Berlin . . . . . jul 13 2003 4:00 — bookish86.dat

Albert Einstein lived in Berlin from 1914 until 1932, a period which encompassed the time my own father's childhood in Germany; born in Paris in 1920, his family moved to Hamburg around 1922, and so he lived in Germany during the time of hyperinflation which Thomas Levenson describes in this book. This aspect of my own family history gives the book, for me, a more personal interest; by focussing on these 18 years Levenson has brought to life a time in Germany that cannot have too much attention paid to it: the time during which Adolf Hitler and the Nazi party seized power.

Because I skipped to a part near the end of the book, I have hardly read anything about Einstein and physics yet! Because there is nothing in the book's marketing that even mentions Naziism, the political aspect of the book came as somewhat of a surprise. It should be obvious, though, shouldn't it? This is the time before the Holocaust, well before it, when the Nazi party first came into existence as an insignificant minority, then won just a few seats in the parliament, and then...

It is as important to understand and remember this time in history, considering what came after, as it is to recall the Holocaust, when it was too late to do anything about it, but go to war or perish.

I'm looking forward to reading the theoretical physics aspects of the book, but even without them, I think of this as an important and worthwhile book.

Einstein in Berlin [buy at amazon] . by Thomas Levenson.

Gossip Groups . . . . . jul 8 2003 — bookish85.dat

For its insights, its readability, and even its flaws, Ethan Watters' forthcoming memoir "Urban Tribes" promises to be a sociological classic for years to come. Flaws are important, of course, because they give hard-working sociology professors fodder for their ravening hordes of students to devour, honing everyone's critical skills in the process.

The principal flaw of Urban Tribes [buy at amazon] ., and it's an annoying one, is that Watters fails to define the scope of a tribe, or the context of what he asserts as the defining fact of the study. While saying 'The numbers can't be ignored, the current generation of oung Americans is delaying marriage longer than any other generation in history,' Watters makes absolutely no effort to tell you what these numbers are, to give a baseline year for comparison, or even to define the term 'generation.'

Occasionally Watters commits the unforgiveable statistical sin of citing proportions without baselines, to wit: "The facts were certainly dramatic: the proportion of never-married women between 20 and 24 had doubled in thirty years while in the same time the proportion of never married between 30 and 34 had tripled." Dramatic facts indeed, but (leaving aside the question of just which 30-year period he is talking about: we never find out) perhaps the proportions were not too large to begin with. Or perhaps they were.
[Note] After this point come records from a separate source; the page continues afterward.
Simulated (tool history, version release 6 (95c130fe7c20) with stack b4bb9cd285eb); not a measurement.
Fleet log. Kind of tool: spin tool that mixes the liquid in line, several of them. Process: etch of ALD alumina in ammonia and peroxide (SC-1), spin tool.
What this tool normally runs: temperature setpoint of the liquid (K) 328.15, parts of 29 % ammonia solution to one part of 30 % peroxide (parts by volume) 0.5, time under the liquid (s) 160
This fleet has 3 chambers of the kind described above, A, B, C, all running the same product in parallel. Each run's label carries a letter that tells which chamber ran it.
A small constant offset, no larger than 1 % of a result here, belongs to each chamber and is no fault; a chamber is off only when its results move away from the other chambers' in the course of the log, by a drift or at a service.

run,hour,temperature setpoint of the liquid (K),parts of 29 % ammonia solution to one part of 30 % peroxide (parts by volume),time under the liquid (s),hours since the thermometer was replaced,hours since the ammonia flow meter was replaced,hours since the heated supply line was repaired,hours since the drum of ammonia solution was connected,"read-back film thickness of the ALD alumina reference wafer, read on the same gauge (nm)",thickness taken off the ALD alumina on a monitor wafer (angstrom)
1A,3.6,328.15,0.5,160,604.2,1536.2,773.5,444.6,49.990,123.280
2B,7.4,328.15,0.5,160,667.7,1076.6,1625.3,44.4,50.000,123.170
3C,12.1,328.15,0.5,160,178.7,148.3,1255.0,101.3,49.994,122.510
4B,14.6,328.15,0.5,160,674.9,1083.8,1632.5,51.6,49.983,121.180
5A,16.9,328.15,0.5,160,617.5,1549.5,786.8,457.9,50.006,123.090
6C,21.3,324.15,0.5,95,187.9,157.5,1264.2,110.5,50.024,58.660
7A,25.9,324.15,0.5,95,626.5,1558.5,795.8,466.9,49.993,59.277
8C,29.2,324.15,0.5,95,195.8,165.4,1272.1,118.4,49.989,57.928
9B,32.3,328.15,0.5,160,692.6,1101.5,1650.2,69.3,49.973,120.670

In fact I spent a good deal of time trying to determine how old he was and how long he had been 'living tribal', because aside from two central dissimilarities, his tribal generation sounded pretty much like my tribal generation.

Those two differences are instructive. One is, of course, the role of the internet. Watters got started on this project after he wrote a magazine article on Urban Tribes and appeared on a TV morning show, then returned home to find about 500 emails from strangers about their own urban tribal experience. (This must have been before the big spam explosion of 2002, otherwise the book would never have gotten conceived. He would have just deleted the messages).

He writes of his own tribe: "We constantly kept track of each other in a never-ending e-mail thread. On an average week, among my group of twenty friends, there were hundreds of one-to-one e-mails, a dozen group e-mails, and perhaps fifty phone calls exchanged."

The book's genuine insights and colorful cultural anecdotes make it well worth dodging past whatever statistical howlers and minor illiteracies haven't been eliminated by publication time.

In addition to the many supportive tribes he encounters, Watters paints a wonderful picture of several instances of mal-adaptive urban tribes, including how a tribe based on cocaine eventually fails, and how his own experience a gambling addiction is ignored and mis-characterised by his friends.

Countless examples of romantic cues and mis-cues are presented, which should make for great reading in Sociology of the Family, Small Groups, or Basics of Social Organization.

Watters' visit to another urban tribal group near Philadelphia presents one of the most fundamental insights of the book: he is at the meeting, he knows exactly what's going on, and he can't even identify the tribe, even though he knows it's there. It just looks like fifty people, in groups of twos and threes, trading gossip. He thinks, well, this is just so quotidian. These people aren't doing anything special at all. It's not like MY tribe. But wait! It is! That's what WE do, we gossip.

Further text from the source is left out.